Reports with RMarkdown
Overview
Teaching: 80 min
Exercises: 35 minQuestions
Why should you use RMarkdown to produce your manuscripts?
What are the advantages of using RMarkdown vs Word or LaTeX
Objectives
Become familiar with RMarkdown document structure
Use basic formating syntax
Learn to weave prose and code together
Acknowledgments
This lesson has been heavily influence by the Tobin Magle’s presentation created for the UW-Madison’s Library Research Guides entitled “Creating reproducible Research using R Markdown.”
Agenda
- Why should you write your reports using RMarkdown?

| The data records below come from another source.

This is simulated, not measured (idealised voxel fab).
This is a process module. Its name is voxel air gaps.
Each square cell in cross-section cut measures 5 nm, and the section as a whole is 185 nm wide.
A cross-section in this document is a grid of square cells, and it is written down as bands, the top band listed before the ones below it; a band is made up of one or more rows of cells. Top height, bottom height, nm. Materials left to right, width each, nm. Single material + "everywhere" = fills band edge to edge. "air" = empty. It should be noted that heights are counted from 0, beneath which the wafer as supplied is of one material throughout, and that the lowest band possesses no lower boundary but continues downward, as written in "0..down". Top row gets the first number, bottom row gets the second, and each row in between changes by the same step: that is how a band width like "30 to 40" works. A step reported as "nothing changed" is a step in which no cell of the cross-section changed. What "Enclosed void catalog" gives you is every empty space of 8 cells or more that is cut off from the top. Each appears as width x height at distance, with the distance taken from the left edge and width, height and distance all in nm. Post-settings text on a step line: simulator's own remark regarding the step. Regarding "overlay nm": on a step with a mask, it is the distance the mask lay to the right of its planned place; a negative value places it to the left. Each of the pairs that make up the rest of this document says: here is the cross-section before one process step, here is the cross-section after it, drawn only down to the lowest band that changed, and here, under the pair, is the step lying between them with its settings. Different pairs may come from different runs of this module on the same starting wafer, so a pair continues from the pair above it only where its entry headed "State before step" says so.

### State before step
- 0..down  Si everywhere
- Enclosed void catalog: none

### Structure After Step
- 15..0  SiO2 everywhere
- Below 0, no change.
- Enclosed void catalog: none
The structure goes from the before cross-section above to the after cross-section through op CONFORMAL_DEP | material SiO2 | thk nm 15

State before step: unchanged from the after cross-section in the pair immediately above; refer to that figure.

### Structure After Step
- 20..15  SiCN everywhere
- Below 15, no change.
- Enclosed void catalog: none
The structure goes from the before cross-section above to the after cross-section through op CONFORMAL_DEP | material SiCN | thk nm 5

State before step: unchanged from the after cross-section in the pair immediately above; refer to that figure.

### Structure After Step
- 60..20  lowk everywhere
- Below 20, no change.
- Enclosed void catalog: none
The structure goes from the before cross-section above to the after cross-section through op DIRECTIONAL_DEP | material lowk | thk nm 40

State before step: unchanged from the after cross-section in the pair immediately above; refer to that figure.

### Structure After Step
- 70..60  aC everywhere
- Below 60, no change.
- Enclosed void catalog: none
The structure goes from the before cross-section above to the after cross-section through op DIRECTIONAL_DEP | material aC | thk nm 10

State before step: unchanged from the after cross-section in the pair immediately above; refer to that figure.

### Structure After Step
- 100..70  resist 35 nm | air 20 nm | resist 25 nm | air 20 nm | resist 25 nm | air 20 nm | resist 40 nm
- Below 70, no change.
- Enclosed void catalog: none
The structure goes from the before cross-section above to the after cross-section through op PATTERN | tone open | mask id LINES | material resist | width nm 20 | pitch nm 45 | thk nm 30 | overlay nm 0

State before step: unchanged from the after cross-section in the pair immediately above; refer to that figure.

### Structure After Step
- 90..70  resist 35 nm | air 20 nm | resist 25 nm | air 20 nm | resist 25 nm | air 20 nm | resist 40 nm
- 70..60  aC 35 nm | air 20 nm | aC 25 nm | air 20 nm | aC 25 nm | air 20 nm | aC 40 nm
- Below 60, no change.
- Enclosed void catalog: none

- What is literate programming? Why is it useful?
- Scenario: Using R Markdown to
- Format text
- Embed code
- Run Analyses
- Create Tables
- Create Plots
- Create your own document
- Ideas to organize your document
- Summary
- Where to find help
Why you should write your reports using RMarkdown?
Rather than telling you why, I’m going to show you what the usual workflow for manuscript production in my field looks like. Then I’m going to show you what it looks like now that I have switched to writing exclusively in RMarkdown.
- collect data (interviews, recordings, corpora)
- code it into some type of data (tokens, measurements, categories)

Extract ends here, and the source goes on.